I have the following variables VehicleID, TransactDate, TransactTime, OdometerReading, TransactCity, TransactState.
VehicleID is the unique vehicle ID, OdometerReading is the Odometer Reading, and the others are information related to the transaction time and location of the fuel card (similar to a credit card).
The records will be first grouped and sorted by VehicleID, TransactDate, TransactTime and OdometerReading. Then all records where the Vehicle ID and TransactDate is same for consecutive rows, AND TransactCity or TransactState are different for consecutive rows should be printed.
I also would like to add two derived variables.
1. Miles will be a derived variable that is the difference between consecutive odometer readings for the same Vehicle ID.
2. TimeDiff will be the second derived variable that will categorize the time difference for a particular vehicle on the same day.
My report should look like:
VehID TrDt TrTime TimeDiff Odometer Miles TrCity TrState
1296 1/30/2008 08:22:42 0:00:00 18301 000 Omaha NE
1296 1/30/2008 15:22:46 7:00:04 18560 259 KEARNEY NE
This is not directly an ODS or Report Procedure( PRINT, REPORT or TABULATE) question.
There are several different ways that you could solve this problem -- but all the ways that I can think off involve the DATA step -- either using ARRAYs to hold the values when you find the "set" of consecutive variables that meet your criteria or using the LAG function. (There are probably other solutions, but those are the places where I would start.) Inside your DATA step program, you'd have to calculate your new variables and THEN, generate your report with PRINT or REPORT.

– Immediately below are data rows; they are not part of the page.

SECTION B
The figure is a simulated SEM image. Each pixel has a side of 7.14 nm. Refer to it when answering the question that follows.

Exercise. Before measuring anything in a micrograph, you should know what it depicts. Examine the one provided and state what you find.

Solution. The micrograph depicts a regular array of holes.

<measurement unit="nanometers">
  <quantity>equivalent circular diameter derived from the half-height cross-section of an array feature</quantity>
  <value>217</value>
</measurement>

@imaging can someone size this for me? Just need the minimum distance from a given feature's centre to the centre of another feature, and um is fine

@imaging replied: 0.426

Thanks Cynthia, I have tried the Lag function to compare values in consecutive rows but the problem is that it selects or extracts only the row below whenever there is a match. In the example below, only obs 2, 3, and 5 will be selected. But it should be obs 1, 2, 4 and 5.
obs ori value lag value
2 100 100
3 300 100
4 200 300
5 200 200
Using arrays seems a better option but I don't how much time I can spend with the help manuals/documents 'coz this project's already under a time crunch! I'm still a newbie when it comes to reports/data manipulation as I use SAS Stat procedures most of the times on cleaned data :-)
I thought your criteria was that the vehicle ids and dates had to be the SAME on the consecutive obs and the the city/state had to be different on the consecutive obs. Without seeing the cities and states that were in your data and seeing your code with LAG, it's hard to understand why the LAG function didn't work for you. That may be a question for Tech Support. They could look at your data and your code with LAG and help you figure out how to make LAG work.
The thing is that when SAS is reading on obs #1, it can't make the decision about whether to output #1 because it hasn't read obs #2 yet -- the decision, when dealing with consecutive pairs can't be made until the second obs in the pair has been encountered (since SAS reads through the dataset sequentially).
This may mean that you have to code LAG to "save" more values from the LAGged observation. This might also mean that the structure of your final dataset could/will be different than the structure of the input dataset. I envision something more like this coming out of LAG and then you could code your conditional logic:
Basically, you'd use LAG to build 1 OBS out of every pair of consecutive observations. Sure, you'll throw away some observations because they don't make sense (like when Veh ID changes or the date is wrong), but with the above information all on 1 obs, it would be easy to see whether the 2 vehicle IDs were the same and the cities, etc and then just subtract to get the miles. One thing that is mentioned in most of the papers and notes about LAG is that you cannot use LAG conditionally (inside an IF statement) -- and I have found this to be true.
There is a Tech Support example http://support.sas.com/kb/24/665.html that explains:
/* This example shows the difference in output when you use conditional */
/* and unconditional logic in your program. Because the LAG function stores */
/* values on the queue only when it is called, you must call LAG unconditionally */
/* (outside the IF condition) to get the correct answers. (SAS Language Reference, */
/* Dictionary --> Functions and CALL Routines --> LAG function, Example 2) */
This means that you really need to issue the LAG function on every obs and THEN test the conditions and calculate your MILES and/or TIME. With this scenario -- using LAG for every OBS, you will probably have fewer observations coming out of the data step program than you had going into the data step program -- because there will be some combinations of the LAGged observations that do not make sense to test or output.